Discovering information we had no idea about before. A lot of what we’re finding is new to us too!

For example? 

Did you know that Chris Okotie was a big pop star back in the 1980s performing at concerts in London before he became a pastor? 

Scrim. 

We also discovered that Silverbird boss and Senator, Ben Murray Bruce, used to have a record label back in the day and he signed the group, Xtasy, which was made up of his siblings Roy and Stella Bruce. 

Nigeria also used to have what they called musical variety shows on NTA back in the day where rising and established musicians could perform their songs weekly. We don’t have things like that anymore. Luckily for us, we’ve found some of that footage. 

That’s wild. So if I wanted to get into old school Nigerian music, what songs would you recommend for my playlist? 

Hmmm. So let’s say Bobby Benson’s Taxi Driver (I Don’t Care) from the 1950s, Rex Lawson’s Sawale from the 1960s, Fela Kuti’s Jeun Ko Ku (Chop and Quench) from the 1970s, Oby Onyioha’s Enjoy Your Life from the 1980s and Alex Zitto’s Walakolombo from the 1990s.

If you don’t want to look for all of these songs yourself, you can check out our playlists

I’ll check them out for sure. So pages like Nollybabes and YungNollywood re-introduced Old Nollywood to Nigerians, this time, through feminist lenses. What is Nigerian Funk trying to achieve for the culture? 

We love those pages! At Nigerian Funk, We’re working towards placing old school Nigerian music in the consciousness of Nigerians, so that it becomes an aspect of our culture we celebrate, refer to, and pass on to the next generation.

We also want to make these songs accessible to everyone by creating events, experiences and physical spaces where everyone can interact with our musical past. We believe these songs can serve as a well of inspiration for contemporary musicians.

Talking about providing inspiration for a new generation, you guys dropped an EP called Golden Lady, tell me about it. 

We made Golden Lady with the hopes of celebrating female musicians in Nigeria. Our research into Nigerian music showed a major imbalance that has never favoured women in the industry. 
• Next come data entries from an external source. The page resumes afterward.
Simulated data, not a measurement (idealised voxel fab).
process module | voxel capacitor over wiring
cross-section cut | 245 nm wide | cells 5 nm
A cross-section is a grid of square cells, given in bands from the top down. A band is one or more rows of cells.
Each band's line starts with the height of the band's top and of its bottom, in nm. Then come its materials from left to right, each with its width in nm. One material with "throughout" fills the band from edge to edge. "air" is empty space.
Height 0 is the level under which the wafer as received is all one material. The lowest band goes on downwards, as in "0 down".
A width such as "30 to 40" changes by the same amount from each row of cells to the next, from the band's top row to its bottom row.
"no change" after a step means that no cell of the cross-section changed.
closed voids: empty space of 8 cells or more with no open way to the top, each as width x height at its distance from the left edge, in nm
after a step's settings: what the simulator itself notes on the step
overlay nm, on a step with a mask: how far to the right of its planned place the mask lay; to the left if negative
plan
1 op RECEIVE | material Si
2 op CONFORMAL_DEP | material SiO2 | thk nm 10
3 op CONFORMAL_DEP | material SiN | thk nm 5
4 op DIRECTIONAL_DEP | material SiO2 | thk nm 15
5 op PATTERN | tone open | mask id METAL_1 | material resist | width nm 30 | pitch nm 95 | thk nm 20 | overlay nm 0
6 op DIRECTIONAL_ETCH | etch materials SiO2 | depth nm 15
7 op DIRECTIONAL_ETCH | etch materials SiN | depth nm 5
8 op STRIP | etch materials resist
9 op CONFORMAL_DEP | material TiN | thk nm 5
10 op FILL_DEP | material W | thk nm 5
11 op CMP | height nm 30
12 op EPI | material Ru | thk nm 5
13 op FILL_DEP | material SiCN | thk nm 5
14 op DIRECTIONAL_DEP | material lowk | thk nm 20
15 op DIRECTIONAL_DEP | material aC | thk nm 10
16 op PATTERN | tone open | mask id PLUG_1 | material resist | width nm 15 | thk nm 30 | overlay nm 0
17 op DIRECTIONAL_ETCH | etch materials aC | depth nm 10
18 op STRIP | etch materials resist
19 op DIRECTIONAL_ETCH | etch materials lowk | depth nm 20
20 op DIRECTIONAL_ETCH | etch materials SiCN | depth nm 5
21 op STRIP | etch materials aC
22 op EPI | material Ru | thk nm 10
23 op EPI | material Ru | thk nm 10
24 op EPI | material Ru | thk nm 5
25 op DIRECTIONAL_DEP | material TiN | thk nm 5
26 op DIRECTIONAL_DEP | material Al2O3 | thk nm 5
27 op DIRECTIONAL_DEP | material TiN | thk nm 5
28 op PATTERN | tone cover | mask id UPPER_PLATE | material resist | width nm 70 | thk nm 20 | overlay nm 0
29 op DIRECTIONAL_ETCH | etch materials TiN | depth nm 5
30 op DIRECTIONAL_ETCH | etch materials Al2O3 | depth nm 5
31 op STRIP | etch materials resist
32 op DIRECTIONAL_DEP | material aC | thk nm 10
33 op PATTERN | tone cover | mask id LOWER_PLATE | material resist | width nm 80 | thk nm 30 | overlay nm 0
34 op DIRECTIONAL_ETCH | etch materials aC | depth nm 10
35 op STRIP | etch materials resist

To once again bridge that gap between old school and contemporary, we reached out to some of the most exciting producers working in the industry today to give us their interpretation of both new and old female hits. We asked them to choose whichever sample they wanted to work with and remix it to whatever style they liked. We gave them total creative freedom and the project produced some really interesting musical moments. 

This is the first of its kind. The EP shows the massive sampling resource we have in our Nigerian musical library, as well as the wide range of musical styles Nigerian producers are capable of. 

Wow. I’m sold! If you guys could bring back one element of old school Nigerian music, what would you revive? 

The wide range of songwriting that existed back in the day. The range artists back then had was incredible.

You know what? I agree. So what’s next for Nigerian Funk? 

We’re working on some interesting audiovisual projects and live events that we’ll announce in due time. But right now, we’re curating 1980s Nigeria and we’ll move on to other decades right after.